The following review contains words like ‘penis’ and may not be suitable for adults.
“For in the Resurrection they neither marry, nor are given in marriage, but are as the angels of God in Heaven.” – Matthew 22:30
As the above Biblical reference makes clear, angels–sort of like Justin Bieber–are gender neutral. They are neither men nor women, and neither will you be when the Second Coming happens, during which Jesus will say, “Criminiddly, people—where’d all this styrofoam come from?”
Angels are, therefore, immune to Freud. In other words, no penis envy, no womb envy, no chest hair envy and no actually liking When Harry Met Sally envy. What’s an incorporeal semi-divine theophanic messenger to do?
Drink bourbon, that’s what.
Distillers and winemakers are often sloppy sentimentalists to begin with, and with a tot or two of the fruits of the day’s labor under their belts, they start using maudlin terms like ‘angel’s share’ to describe evaporated booze.

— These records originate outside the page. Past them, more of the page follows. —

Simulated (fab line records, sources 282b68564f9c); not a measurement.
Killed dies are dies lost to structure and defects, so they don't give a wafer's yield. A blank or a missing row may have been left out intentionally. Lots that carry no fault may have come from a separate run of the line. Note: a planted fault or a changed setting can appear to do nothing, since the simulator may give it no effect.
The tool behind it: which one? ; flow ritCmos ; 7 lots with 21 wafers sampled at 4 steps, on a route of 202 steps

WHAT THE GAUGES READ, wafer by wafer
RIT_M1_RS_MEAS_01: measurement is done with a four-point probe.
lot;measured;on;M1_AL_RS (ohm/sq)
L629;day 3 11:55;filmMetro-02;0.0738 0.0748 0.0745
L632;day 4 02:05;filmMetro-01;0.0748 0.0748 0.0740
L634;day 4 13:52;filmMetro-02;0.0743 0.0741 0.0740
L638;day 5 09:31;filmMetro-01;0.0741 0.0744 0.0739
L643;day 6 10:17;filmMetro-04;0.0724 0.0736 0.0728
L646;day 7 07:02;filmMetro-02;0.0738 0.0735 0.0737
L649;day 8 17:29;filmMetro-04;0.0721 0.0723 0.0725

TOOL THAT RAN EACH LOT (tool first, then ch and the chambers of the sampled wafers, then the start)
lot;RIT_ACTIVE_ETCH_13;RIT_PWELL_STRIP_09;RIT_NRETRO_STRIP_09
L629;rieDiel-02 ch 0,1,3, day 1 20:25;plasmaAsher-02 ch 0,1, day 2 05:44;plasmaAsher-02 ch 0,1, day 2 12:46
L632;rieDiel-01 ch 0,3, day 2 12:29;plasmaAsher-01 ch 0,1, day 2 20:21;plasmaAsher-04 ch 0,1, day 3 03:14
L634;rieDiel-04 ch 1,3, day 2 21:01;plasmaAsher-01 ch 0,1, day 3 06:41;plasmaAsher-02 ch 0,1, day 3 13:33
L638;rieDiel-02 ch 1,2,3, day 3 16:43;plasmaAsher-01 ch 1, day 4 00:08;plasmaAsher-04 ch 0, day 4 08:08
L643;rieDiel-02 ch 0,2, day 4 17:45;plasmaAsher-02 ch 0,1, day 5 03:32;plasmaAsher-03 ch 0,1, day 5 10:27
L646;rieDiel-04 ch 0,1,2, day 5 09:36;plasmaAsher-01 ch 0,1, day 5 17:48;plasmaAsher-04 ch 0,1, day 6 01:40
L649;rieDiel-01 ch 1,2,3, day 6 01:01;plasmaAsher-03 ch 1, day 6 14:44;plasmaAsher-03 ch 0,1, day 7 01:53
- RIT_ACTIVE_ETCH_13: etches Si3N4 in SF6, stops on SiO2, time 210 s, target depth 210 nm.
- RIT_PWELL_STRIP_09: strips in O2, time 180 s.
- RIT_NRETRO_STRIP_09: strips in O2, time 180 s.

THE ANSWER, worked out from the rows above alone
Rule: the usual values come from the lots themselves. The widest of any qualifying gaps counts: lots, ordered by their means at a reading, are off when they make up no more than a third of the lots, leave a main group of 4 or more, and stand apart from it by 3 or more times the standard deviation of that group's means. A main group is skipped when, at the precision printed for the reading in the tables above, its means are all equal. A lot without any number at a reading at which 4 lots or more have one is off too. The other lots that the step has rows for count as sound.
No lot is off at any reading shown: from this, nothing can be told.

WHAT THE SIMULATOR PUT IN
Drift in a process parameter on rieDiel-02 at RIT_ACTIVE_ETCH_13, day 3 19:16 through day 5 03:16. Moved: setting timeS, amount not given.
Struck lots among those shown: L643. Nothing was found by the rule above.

After alcohol is made, it often undergoes a prolonged nap inside wooden barrels, imparting it with various chemical properties and flavors. Way back in the day, casks were used primarily as vessels for storing and transporting the product—the auxiliary benefits were secondary, and often unintended. A classic example is Retsina, Greece’s strange, turpentine-flavored wine. Two millennia ago, the Roman writer Columella recommended sealing barrels with pine resin, and the Greeks played copy-cat by using sap from their Aleppo forests to coat amphorae. Retsina is an acquired taste, no doubt, but the Greeks certainly acquired it—the weird stuff is popular to this day.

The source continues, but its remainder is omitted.